Harry Becker (1865–1928) is one of those artists too often dismissed as being of regional interest only, who feature but rarely in the art chronicles of the period.
Harry Becker (1865–1928) is one of those artists too often dismissed as being of regional interest only, who feature but rarely in the art chronicles of the period. He is most widely known for his illustrations to Adrian Bell’s celebrated Suffolk trilogy — Corduroy, Silver Ley and The Cherry Tree — and it is worth noting that Becker’s pictures were matched to Bell’s prose after the artist’s death, though they seem to be made for each other in their near-perfect fit. Becker only moved from London to Suffolk in 1913, but he found there his perfect setting. As Bell wrote of him: ‘He painted the whole struggle of man in the getting of bread — with earth and weather.’
Becker’s fresh and feisty realism, which borders on Impressionism (in its British manifestation, at any rate), is a superb tribute to the East Anglian landscape and the people who worked it.
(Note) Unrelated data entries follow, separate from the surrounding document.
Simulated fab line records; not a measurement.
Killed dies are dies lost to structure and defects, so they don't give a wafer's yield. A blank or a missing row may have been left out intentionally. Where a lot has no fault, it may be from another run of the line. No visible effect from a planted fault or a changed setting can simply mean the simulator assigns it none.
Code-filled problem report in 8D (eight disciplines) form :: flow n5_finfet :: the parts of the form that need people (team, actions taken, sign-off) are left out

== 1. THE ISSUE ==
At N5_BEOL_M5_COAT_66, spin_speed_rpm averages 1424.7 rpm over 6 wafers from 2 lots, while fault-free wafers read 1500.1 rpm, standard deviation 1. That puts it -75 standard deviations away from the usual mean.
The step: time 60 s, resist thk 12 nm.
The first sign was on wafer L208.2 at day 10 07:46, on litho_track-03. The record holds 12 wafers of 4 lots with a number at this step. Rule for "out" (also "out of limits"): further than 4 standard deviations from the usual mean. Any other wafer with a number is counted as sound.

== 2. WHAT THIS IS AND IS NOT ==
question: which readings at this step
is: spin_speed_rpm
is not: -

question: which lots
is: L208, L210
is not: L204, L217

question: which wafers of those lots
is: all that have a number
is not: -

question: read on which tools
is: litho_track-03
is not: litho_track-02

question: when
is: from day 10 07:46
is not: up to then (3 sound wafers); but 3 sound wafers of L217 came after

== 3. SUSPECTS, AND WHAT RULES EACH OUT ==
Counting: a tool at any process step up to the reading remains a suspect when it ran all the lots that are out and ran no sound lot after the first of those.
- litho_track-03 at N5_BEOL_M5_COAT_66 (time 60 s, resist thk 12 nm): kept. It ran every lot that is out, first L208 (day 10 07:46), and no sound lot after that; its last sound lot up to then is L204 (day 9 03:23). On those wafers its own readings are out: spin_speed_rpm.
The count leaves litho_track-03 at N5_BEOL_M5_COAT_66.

For this reason, Gainsborough’s House has made Becker the subject of Part II of a themed exhibition, following a show of the photographs of Justin Partyka (born 1972) who portrays the plight of the modern agrarian community. Becker’s ploughmen, harvesters, sowers and gleaners are in the long tradition of Breughel, Millet and van Gogh, but depicted with a fluidity and lightness of touch that reconnects him to the work of Gainsborough and Constable. Becker initially discovered his theme of manual labour (one to be later so thoroughly explored by Josef Herman) at Antwerp, where he studied at the Royal Academy. His freedom of expression was encouraged by working with Carolus-Duran in Paris, who recommended open-air painting and among whose other pupils was Sargent, and developed out of an increasing passion for working from life.